Ingredients
- 1/4 cup walnuts
- finely chopped
- 1 cup all-purpose flour
- sifted
- 1/4 teaspoon kosher salt
- 2/3 cup whole milk
- 6 tablespoons water
- 3 large eggs
- 1 cup plus 2 tablespoons mascarpone cheese
- 1 cup plus 2 tablespoons ricotta cheese
- 2 teaspoons finely grated lemon zest
- 1/4 teaspoon ground cinnamon
- 1/4 teaspoon ground allspice
- 1/4 cup confectioners sugar
- plus more for dusting
- 2 1/4 teaspoons rosewater
- 6 tablespoons unsalted butter
- 2 tablespoons extra-virgin olive oil
- 3 tablespoons honey
- 1 teaspoon fresh lemon juice
- 2 teaspoons edible dried rose petals
Instructions
- Preheat the oven to 350.
- Spread the chopped walnuts on a baking sheet and toast in the oven for 7 to 8 minutes, until browned and fragrant.

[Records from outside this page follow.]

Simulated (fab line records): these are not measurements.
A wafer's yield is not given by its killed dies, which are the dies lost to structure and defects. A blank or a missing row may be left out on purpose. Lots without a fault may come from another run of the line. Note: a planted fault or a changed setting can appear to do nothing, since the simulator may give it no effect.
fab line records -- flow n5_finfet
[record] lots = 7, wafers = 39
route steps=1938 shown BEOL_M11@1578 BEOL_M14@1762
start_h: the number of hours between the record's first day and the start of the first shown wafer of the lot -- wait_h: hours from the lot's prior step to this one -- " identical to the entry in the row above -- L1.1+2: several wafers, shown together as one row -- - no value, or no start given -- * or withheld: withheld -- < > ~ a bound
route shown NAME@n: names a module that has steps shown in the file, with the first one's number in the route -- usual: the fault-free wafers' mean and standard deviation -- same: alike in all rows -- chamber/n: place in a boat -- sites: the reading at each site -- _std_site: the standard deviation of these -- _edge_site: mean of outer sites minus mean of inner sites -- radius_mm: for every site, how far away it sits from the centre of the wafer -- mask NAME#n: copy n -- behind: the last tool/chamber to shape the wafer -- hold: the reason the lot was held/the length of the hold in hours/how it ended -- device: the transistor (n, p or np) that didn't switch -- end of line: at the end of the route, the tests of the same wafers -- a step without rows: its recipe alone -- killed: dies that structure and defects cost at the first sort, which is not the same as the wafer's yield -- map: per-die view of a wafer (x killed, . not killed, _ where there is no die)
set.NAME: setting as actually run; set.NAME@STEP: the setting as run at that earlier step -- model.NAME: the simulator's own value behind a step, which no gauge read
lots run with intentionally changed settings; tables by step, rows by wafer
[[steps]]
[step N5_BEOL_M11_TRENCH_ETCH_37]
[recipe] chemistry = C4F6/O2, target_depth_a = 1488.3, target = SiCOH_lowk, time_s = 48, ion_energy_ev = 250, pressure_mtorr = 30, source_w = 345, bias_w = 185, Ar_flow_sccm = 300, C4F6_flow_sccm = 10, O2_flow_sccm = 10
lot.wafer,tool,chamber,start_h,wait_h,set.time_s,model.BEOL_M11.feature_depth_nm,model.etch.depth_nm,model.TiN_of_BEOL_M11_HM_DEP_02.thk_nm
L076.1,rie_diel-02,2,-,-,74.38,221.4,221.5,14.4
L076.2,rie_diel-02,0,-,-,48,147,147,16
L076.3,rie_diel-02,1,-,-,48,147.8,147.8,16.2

- Transfer to a plate to cool.
- In a medium bowl, whisk together the flour and salt.
- Whisk in the milk, water and 2 eggs until a smooth batter forms.
- Set aside while you make the filling.
- In a medium bowl, combine the mascarpone, ricotta, toasted walnuts, lemon zest, cinnamon and allspice.
- Stir in the 1/4 cup of confectioners sugar, 2 teaspoons of rosewater and the remaining egg until smooth.
- Refrigerate the filling while you make the crepes.
- In a nonstick 6-inch skillet, melt 1/2 tablespoon of the butter over moderately high heat.
- Pour 2 tablespoons of the batter into the skillet, immediately swirling the pan to evenly cover the bottom.
- Cook until set, about 45 seconds.
- Flip the crepe and cook until lightly browned on the bottom, about 45 seconds more.
- Transfer the cooked crepe to a work surface and repeat with the remaining butter and batter to make 11 more crepes.
- Brush a 12-by-8-inch baking dish with 1 tablespoon of the olive oil.
- Spoon 3 tablespoons of the filling into the center of a crepe, fold in the sides and roll up into a tight tube.
- Transfer to the baking dish, seam side down.
- Repeat with the remaining crepes and filling, fitting the crepes in the baking dish snugly in a single layer.
- Brush with the remaining 1 tablespoon of olive oil and bake for 25 minutes, until the crepes are light golden brown and the filling is warmed through.
- Meanwhile, in a small saucepan, combine the honey and lemon juice with the remaining 1/4 teaspoon of rosewater and warm over moderate heat.
- Drizzle the honey mixture evenly over the crepes, then lightly dust with confectioners sugar and sprinkle with the rose petals.
- Serve the crepes warm or at room temperature.